Miéville is really a spectacular writer and stylist. Over the years his subtly has increased and his writing has become more accessible as a result. An example of a very effective part of this is found in the first few chapters of Embassytown. I hesitate to write about it because doing so can spoil the effect, but it’s not any more of a spoiler than you get from reading the jacket description. The first person point of view feels more correct that I think I’ve ever read before. And it’s androgynous in its portrayal – how often do your thoughts think of yourself in terms of gender? I naturally fell into the subconscious view that the narrator was male – I suppose that’s because I’m male. As a result it was a bit of a pleasant surprise when the narrator turned out to be female. In terms of the overall book, it’s subtle and perhaps not of great importance, but I found it refreshing and it fits in well with Miéville’s playing with gender roles.
There has been a bit of discussion on whether Embassytown is a (critical) response to The Sparrow by Mary Doria Russell (Book Depository, Powell’s Books, Indiebound), with Miéville hinting at it himself. I’ve not read the The Sparrow (it’s been languishing on the shelf for years), so I can’t comment too directly to it – but from what I’ve read about The Sparrow, it could be true. Miéville does touch on some aspects of gender roles and sexuality in Embassytown, but they are mostly secondary and rather subtly presented, so I don’t think that the response is in the gender aspects of The Sparrow. If Embassytown is a response to The Sparrow, I believe it’s in the capacity of presenting a very interesting take on the consequences of actions and the changing of an alien species, but limiting Embassytown to a response and not a legitimate and independent work in its own right is probably a mistake.
It’s through Embassytown’s view of colonialism that it becomes rather interesting, if not necessarily unique to the writings of science fiction. Embassytown is not told from the more traditional perspectives of colonists seeking independence, repressed indigenous species seeking freedom, or the conquering nation/empire/species – it is essentially the story of simple people trying to survive. And the ambiguity of where those simple people fall on that list of traditional perspectives is thought provoking – especially considering how the book ultimately ends. Is it a happy ending? Is it a sad ending? Was a culture destroyed or saved? Is it overall a hopeful story or one of despair? Who were the winners and losers? Were there winners and losers? Miéville doesn’t take any clear sides – he lays it out for readers to consider.

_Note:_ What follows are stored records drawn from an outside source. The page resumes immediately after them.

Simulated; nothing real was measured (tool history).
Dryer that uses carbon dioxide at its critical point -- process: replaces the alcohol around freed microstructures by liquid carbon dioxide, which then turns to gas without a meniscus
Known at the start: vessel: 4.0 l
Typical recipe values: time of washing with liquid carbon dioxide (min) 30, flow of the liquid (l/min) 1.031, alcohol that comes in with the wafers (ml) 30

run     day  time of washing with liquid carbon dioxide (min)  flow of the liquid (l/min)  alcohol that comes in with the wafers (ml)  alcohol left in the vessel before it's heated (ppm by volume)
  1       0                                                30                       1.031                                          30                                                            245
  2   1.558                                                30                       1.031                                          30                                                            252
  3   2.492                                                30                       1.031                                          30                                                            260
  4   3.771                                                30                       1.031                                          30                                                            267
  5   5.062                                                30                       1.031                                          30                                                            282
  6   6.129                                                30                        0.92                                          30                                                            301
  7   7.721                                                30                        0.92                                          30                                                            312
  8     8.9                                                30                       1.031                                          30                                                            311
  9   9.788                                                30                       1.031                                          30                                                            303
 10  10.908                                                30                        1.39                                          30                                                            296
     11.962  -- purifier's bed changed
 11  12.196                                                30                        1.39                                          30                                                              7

China Miéville makes a refreshing and welcome journey into science fiction with Embassytown. It combines his mastery of mood and setting and his sense of the weird and alien with his distinct style. The story and ideas aren’t necessarily original and it remains to be seen how true devotees of science fiction will react to a few of his ideas on interstellar travel and such, but Miéville certainly breaths a breath of fresh air into a science fiction market that is often perceived as stale and dying.